When the city began to burst at the seams, Roosevelt threw up shoddy housing all over the District, even along the Mall. Brinkley reports that the Saturday Evening Post, valiantly trying to preserve the America of William McKinley, concluded that the effect of the "invasion of the capital by hordes of New Dealers had been to destroy, for the first time in the history of Washington, the incomparably delightful relationship between official and social life. The two are now separate".
Recalling this deteriorating neighbourhood, Mr Brinkley recounts one of his many delightful anecdotes.

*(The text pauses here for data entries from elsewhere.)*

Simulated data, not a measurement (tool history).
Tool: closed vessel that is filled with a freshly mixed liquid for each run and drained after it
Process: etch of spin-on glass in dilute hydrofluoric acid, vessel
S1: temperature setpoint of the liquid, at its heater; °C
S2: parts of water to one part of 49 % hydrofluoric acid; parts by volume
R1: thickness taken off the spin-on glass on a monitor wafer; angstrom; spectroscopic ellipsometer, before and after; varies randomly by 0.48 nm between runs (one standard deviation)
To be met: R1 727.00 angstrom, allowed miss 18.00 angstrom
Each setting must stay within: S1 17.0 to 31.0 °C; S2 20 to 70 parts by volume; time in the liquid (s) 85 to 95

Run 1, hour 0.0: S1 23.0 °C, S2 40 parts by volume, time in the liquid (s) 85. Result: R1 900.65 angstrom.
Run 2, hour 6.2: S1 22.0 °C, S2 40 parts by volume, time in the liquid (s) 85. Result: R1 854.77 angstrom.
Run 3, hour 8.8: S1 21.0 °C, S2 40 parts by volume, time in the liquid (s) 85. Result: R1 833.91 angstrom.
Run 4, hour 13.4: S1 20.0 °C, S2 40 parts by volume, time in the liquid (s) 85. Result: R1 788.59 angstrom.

"Down the Fourteenth Street hill from Ford's was the District Building, headquarters of the city's nearly invisible and nearly powerless local government, run by three commissioners appointed by the president. It dealt with the city's local problems mainly by ignoring them. A woman living in Georgetown telephoned the Sanitary Department and said, 'I've had some brick planters for flowers built in my back yard. There were 35 bricks left over and I want to get rid of them, but every time I put them in the trash your collectors lift them out of the can and leave them on the sidewalk.'
"She was told, 'Madam, our trucks are not allowed to haul away building materials. If they did, when anybody remodelled a house they'd find a huge pile of lumber and pipe junk and they're not equipped to handle it.'
" 'Then how do I get ride of these bricks?'
" 'Madam, do you work somewhere in town?'
" 'Yes, in the Agriculture Department.'
" 'How do you go to work?'
" 'On the bus.'
" 'All right. Here's what to do. Each morning, wrap one brick in a newspaper and take it with you and when you get off the bus, leave it on the seat.' '"
Smells like Charlie McCreevy's Ireland.